Juneteenth honors the end to slavery in the United States and is considered the longest-running African American holiday. Juneteenth marks the day when federal troops arrived in Galveston, Texas in 1865 to take control of the state and ensure that all enslaved people be freed. The troops’ arrival came a full two and a half years after the signing of the Emancipation Proclamation.
Juneteenth and Slavery in Texas
In Texas, slavery had continued as the state experienced no large-scale fighting or significant presence of Union troops. Many enslavers from outside the Lone Star State had moved there, as they viewed it as a safe haven for slavery.
General Order Number 3
General Granger’s arrival in Galveston that June signaled freedom for Texas’s 250,000 enslaved people. General Order Number 3 reads as follows:
”The people of Texas are informed that in accordance with a Proclamation from the Executive of the United States, all slaves are free. This involves an absolute equality of rights and rights of property between former masters and slaves, and the connection heretofore existing between them becomes that between employer and hired laborer.”
That December, slavery in America was formally abolished with the adoption of the 13th Amendment.
The First Celebrations
The year following 1865, freedmen in Texas organized the first of what became the annual celebration of “Jubilee Day” on June 19.
The freedmen and women would travel to Galveston, many dressed in their finest clothes — partly in response to the pre–1865 statewide laws that had prevented enslaved people from dressing in any clothing not given to them by those who held them in slavery.
Barriers & Triumph
Black men and women were often forbidden from celebrating on public land, many gatherings had to be disparately held in remote rural areas or small church grounds, leading some Black Texan communities to band together and buy land specifically for celebrating Juneteenth (and other community occasions).
The first such communally-bought land was Houston’s Emancipation Park, a ten-acre lot purchased in 1872 by the Colored People’s Festival and Emancipation Park Association led by the Baptist minister and formerly enslaved Jack Yates.
Where We are Today
Over the course of the late nineteenth and early twentieth centuries, Juneteenth festivities became increasingly common outside of Texas — often brought to new places throughout the country by Black Americans who’d moved away from the state.
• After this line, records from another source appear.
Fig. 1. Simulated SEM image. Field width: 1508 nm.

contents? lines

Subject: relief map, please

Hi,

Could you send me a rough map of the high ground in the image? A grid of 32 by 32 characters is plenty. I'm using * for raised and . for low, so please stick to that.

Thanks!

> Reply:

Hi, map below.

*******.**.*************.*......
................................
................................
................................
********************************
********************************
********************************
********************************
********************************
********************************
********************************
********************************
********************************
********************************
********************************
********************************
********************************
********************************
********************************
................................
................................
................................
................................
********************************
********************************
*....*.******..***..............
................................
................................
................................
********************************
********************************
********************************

In the 1950s, the holiday temporarily faded in popularity. This was to some extent due to the Great Migration, when many Black Americans found themselves in northern cities, working for bosses who did not recognize Juneteenth. It was also to some extent due to the changing political attitudes of the mid–twentieth century, when celebration of difference was sometimes seen as antithetical to integration.
In 1979, Texas became the first state to make Juneteenth an official holiday; On June 17, 2021, President Joe Biden signed legislation into law making Juneteenth a federal holiday.